To better understand how US support of and opposition to Israel is broken down, and since so much of the focus (and the largest Jewish diaspora) is in the United States, I offer a breakdown of Americans’ stance on the matter.

Pro-Hamas Muslim Americans or extreme progressive anti-colonialists: Perhaps 5%.

Antisemites or idiots, mostly. Many of them don’t believe or don’t care about the October 7 atrocities and hope Hamas will overwhelm Israel with no regard for the fate of the Jews. This group should be carefully monitored as their anti-Israel, anti-Zionist activities barely mask the fact that they hate Jews, and some of them are dangerous.
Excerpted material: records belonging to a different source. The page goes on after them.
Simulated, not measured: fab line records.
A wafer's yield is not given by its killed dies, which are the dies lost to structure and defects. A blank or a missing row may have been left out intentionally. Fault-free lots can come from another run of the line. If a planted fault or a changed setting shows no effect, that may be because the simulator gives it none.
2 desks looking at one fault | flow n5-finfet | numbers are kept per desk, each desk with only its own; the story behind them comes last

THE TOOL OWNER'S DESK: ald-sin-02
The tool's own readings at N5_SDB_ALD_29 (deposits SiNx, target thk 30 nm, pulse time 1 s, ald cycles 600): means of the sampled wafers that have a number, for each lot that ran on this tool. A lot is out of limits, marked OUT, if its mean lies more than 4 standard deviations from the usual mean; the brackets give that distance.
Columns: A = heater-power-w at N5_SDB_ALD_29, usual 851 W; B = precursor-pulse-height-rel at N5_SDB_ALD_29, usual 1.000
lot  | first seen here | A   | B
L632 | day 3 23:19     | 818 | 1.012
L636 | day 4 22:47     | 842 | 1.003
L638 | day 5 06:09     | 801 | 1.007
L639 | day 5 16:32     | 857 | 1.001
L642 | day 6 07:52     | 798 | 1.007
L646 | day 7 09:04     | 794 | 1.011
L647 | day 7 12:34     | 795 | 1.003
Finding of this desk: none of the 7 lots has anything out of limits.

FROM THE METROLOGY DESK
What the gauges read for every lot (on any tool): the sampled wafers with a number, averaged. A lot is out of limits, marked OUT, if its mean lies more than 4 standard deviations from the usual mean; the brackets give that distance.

But the issue goes far beyond Israel. The progressive narratives that have been allowed to flourish across US campuses have fostered a fascinating anti-Western and anti-American sentiment (which the British journalist Douglas Murray has explored to devastating effect in his book The War on the West). Consider the below Saturday Night Live skit from 2015 in which a young woman joins ISIS much as another might move to college; the existence of the skit doesn’t mean such fears are not inflated, but it does mean that SNL — which is not under suspicion of being right-wing propaganda — felt them almost a decade ago.

Pro-Palestinian progressives and liberal young people: About 20%.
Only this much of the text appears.